The configuration bit is only needed if clang changes behaviour, which is a separate question.
I'd also argue that new third party extensions need an API call to register new extensions in order to get a working pragma mechanism.

Can you explain this please?

Even if an extension only adds access new functions, pragma should control if user functions with conflicting names are legal or not.

for example, a program can implement function new_func, which gets later added to an extension. since the program doesn't know about the new extension it doesn't use #pragma new_extension:enable and continues to work correctly.

This is absolutely not how it works or what the pragma currently does or even can do. If you want such a thing to work you need to introduce a concept of a namespace into OpenCL C, so every extension is implemented as a separate namespace to avoid name clushing. I do acknowledge however that it would be extremly useful and convenient but it is not how C parsers work. And I imagine it is not trivial to extend this but probably not impossible.

https://godbolt.org/z/d8c5fb

If you look at this example the function from the extension have already been added into the list the symbal tables. The pragma doesn't undo or remove them or make them invisible. There is no machnism to do this easily and the proper solution would be to use namespaces but it is only available in C++.

If the new extension exposes new_func unconditionally, the program breaks, because it doesn't check for a macro that didn't exist at the time it was written.
more recent programs can use ifdef to either use new_func provided by the extension, or implement a custom version.

Yes, this is the intent of defining the extension macros.

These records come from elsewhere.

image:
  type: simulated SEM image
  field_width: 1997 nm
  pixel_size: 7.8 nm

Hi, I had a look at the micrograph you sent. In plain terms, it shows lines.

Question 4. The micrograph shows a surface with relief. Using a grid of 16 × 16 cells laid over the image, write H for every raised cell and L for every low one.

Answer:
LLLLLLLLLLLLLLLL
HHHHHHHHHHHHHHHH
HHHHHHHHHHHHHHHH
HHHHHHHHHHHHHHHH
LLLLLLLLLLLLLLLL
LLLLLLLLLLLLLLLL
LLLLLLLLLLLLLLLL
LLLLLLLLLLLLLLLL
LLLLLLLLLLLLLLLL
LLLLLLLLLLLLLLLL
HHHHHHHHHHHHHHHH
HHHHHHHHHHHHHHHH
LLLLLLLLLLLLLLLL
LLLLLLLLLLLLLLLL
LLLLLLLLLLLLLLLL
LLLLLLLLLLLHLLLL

I didn't find much about embedded program behavior in full profile implementation in the specs.
It only says that "embedded profile is a subset" which imo implies that legal embedded profile programs should work correctly in a full profile implementation.
This implies that cles_* pragmas should continue to work even if the behavior is always supported.

If there is no proper specification for this I think adding it to clang contradict the development policy http://clang.llvm.org/get_involved.html

A specification: The specification must be sufficient to understand the design of the feature as well as interpret the meaning of specific examples. The specification should be detailed enough that another compiler vendor could implement the feature.

Are you suggesting to leave this out? However I don't see any evidence that this require either macro or pragma. I feel this is in rather incomplete state. So I don't feel we can accomodate for all of these.

"incomplete specification" is imo a good reason to drop support for an extension. My argument is that explanation of legacy extensions should rely on the spec that introduced them, rather than the current 2.x/3.x which does an arguably poor job on backward compatibility.

Ok, the idea is not to break backwards compatibility of course. For the extensions that intended to modify language (but never did) if we look from upstream clang user's perspective those extensions couldn't possibly be used to do anything useful. It is of course possible that in some forks the functionality has been completed but then they can easily update the implementation to include the extension definition back. This is very small change compared to the actual extension functionality.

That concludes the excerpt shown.